On the multi-touch front, there are many choices, each with particular strengths and weaknesses. Top considerations for Dell are balancing best-in-class customer experience with cost. Windows® 7 enables flexibility in choice of underlying technology. On the Dell™ Latitude™ XT2 and the Dell Studio One 19, (optical infrared) we use capacitive touch, which is more complex and expensive to implement, but has significant usability advantages. Capacitive touch does not require pressure to activate, so the system responds to the lightest of touches.
In contrast, resistive touch technology relies on bending the top surface of the digitizer to touch the next layer down, requiring a soft top layer that is prone to wear. Resistive touch users tend to gravitate toward using a fingernail on the screen, which is the most intuitive finger touch method, but causes wear on the screen. This problem is avoided by the capacitive touch screen, which has no moving parts.

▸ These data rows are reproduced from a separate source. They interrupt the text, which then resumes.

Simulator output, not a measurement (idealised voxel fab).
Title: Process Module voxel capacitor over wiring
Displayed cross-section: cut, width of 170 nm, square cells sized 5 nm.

Using Multi-touch 'Gestures'
For the future, the greatest advantage of multi-touch is the ability to recognize multiple simultaneous touches, enabling a true multi-touch experience. Dell pioneered multi-touch with the release of the industry-first convertible tablet PC with multi-touch capabilities with the Latitude XT in July 2008 by taking advantage of that capability to deliver multi-touch gestures to applications that were originally written with no concept of touch screens at all. With Windows 7 release, it will go mainstream.
Touch interface pioneer, Bill Buxton, observed that, “Everything is best for something, and worst for something else.” Touch is extremely good for object manipulations — selection, movement, arrangement and the like. It’s not so good for tasks like writing or data entry. There’s a reason Leonardo da Vinci used a brush and not finger paint! Some of my favorite touch uses include navigating around Google™ Earth with finger movements, flipping through documents and hitting the 'snooze' button in Outlook® reminder dialogs. Casual gaming is also a great place for touch. It's very easy to run up a huge score on games that require fast clicking all around the screen. For novice users, touch is very intuitive, much more so than moving a mouse.
Looking Ahead
Right now, multi-touch is breaking free of one-mouse, one-pointer paradigm, and expanding into more intuitive and natural interactions. It's all about the experience. The next big hurdle is the software needed to take advantage of multi-touch capabilities. Microsoft® is planning some great touch features in Windows 7 and will be integrating APIs so that software providers will have an easier time touch-enhancing their products. Hardware wise, in a few years, we will be able to integrate a multi-touch digitizer onto the liquid crystal display (LCD) itself. That could drive touch into many more products. The future of touch is limited only by our imagination and creativity.